Happy Valley Chow

gour-mand (noun): one who is excessively fond of eating and drinking

Beef Jerky

Alright I'll be the first to admit that this looks like a glass full of dry...well you know. But, you know what, taking a beautiful picture of beef jerky is a hard job! Growing up in the heart of Pennsylvania, jerky was like turkey on Thanksgiving. It would only usually come around once a year, right after deer season. Of course, the jerky I'm talking about was made of venison. Yes, to put it simply, I was a redneck. Not one of those really crazy rednecks that you see walking around your local Walmart from time-to-time, a normal redneck...if that makes sense. We often went hunting, camping, fishing, muddin' , etc. So, naturally, I love these delicious salty treats. Now that the Super Bowl is set, we are down to two weeks to party plan. I ask you this....is there anything more manly...more 'Merrrican...than sitting down, watching a game of football, with a cold Yuengling and a hunk of dried meat? I think not....don't deprive your guests of this opportunity to express their Patriotism. 

History of Jerky
"Ch'arki", a name derived from the Quechuan language of the Incas (which literally translates into "dried meat"), later evolved into what we now call jerky. The discovery of Jerky allowed humans to both store food for long periods of time and have an easily carried, dense source of nutrition to take with them on journeys. Jerky is both flavorful and compact and almost any meat (except pork) can be made into jerky. Some say Native Americans made the first jerky (buffalo jerky) thousands of years ago, while others say an ancient Inca tribe called the Quechua made jerky as early as the 1500's. Whatever the case, this time tested recipe has been passed from generation to generation.
When the first Europeans arrived in the New World, they found that the Natives were making a dried meat product that did not need to be consumed immediately and they instantly knew that jerky would be beneficial to them. What the Native American tribes called "pemmican" was jerky meat added to either crushed dried fruit or animal fat. The Native Americans taught the settlers how to cut and prepare the meat into long strips and later shared with them the entire jerky-making process and some variations of seasonings to make different recipes. With this newfound knowledge and time-tested recipe, the European pioneers found themselves cooking and consuming jerky more than ever before; it was absolutely the snack of choice.
Jerky reached its height of popularity during the expansion into North America, where traders and explorers prized it as an essential source of nutrition as they traveled to new areas with limited accessibility to fresh food and supplies along the way. The fact that meat could be hunted anywhere along the trails that the settlers were following to the West made this method of preparing meat an extremely valuable skill. This was also the introduction of other jerky meat types such as turkey, goose, and other wild game. 
You know what would make an awesome Super Bowl party?? A FREAKIN' JERKY BAR!! Beef Jerky, Venison Jerky, Turkey Jerky, Chicken Jerky, Buffalo Jerky....an endless table of jerky...I love it!

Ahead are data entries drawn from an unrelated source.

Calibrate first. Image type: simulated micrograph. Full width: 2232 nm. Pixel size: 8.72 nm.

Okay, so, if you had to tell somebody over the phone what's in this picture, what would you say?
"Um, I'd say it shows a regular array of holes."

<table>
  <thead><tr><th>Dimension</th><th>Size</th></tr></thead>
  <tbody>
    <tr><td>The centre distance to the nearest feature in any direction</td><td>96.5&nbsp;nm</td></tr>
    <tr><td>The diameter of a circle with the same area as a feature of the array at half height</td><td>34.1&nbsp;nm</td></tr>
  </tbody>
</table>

  • 2 lbs eye of round, trimmed of all fat
  • 1 1/2 tablespoons kosher salt
  • 2 teaspoons sugar
  • 2 teaspoons garlic powder
  • 1 teaspoon onion powder
  • 1 teaspoon cayenne pepper
  • 1 teaspoon chipotle powder
  • 1/2 teaspoon ground coriander
  • 1/2 teaspoon smoked paprika

Slice the beef with the grain into 1 inch thick by 3 inch long strips. They may seem big, but that's fine. They will shrink significantly during the cooking process. In a mixing bowl combine all the try ingredients, mix to incorporate. Add all the beef strips to a large ziplock freezer bag, add in the spice mixture and toss to coat all the strips. Refrigerate the beef for 24 hours. 

Preheat the oven to 250° F

Line a baking sheet with aluminum foil and place a baking rack on top. Place the strips on top of the baking rack, making sure the strips are not touching or overlapping, this allows for even drying. Bake for 6-7 hours, until fairly dry. If you prefer the jerky to be on the chewy side, remove after 6 hours. Otherwise, leave it in for the full 7 hours. 

You know when else is a good time to eat beef jerky?? While watching Arnold Schwarzenegger movies!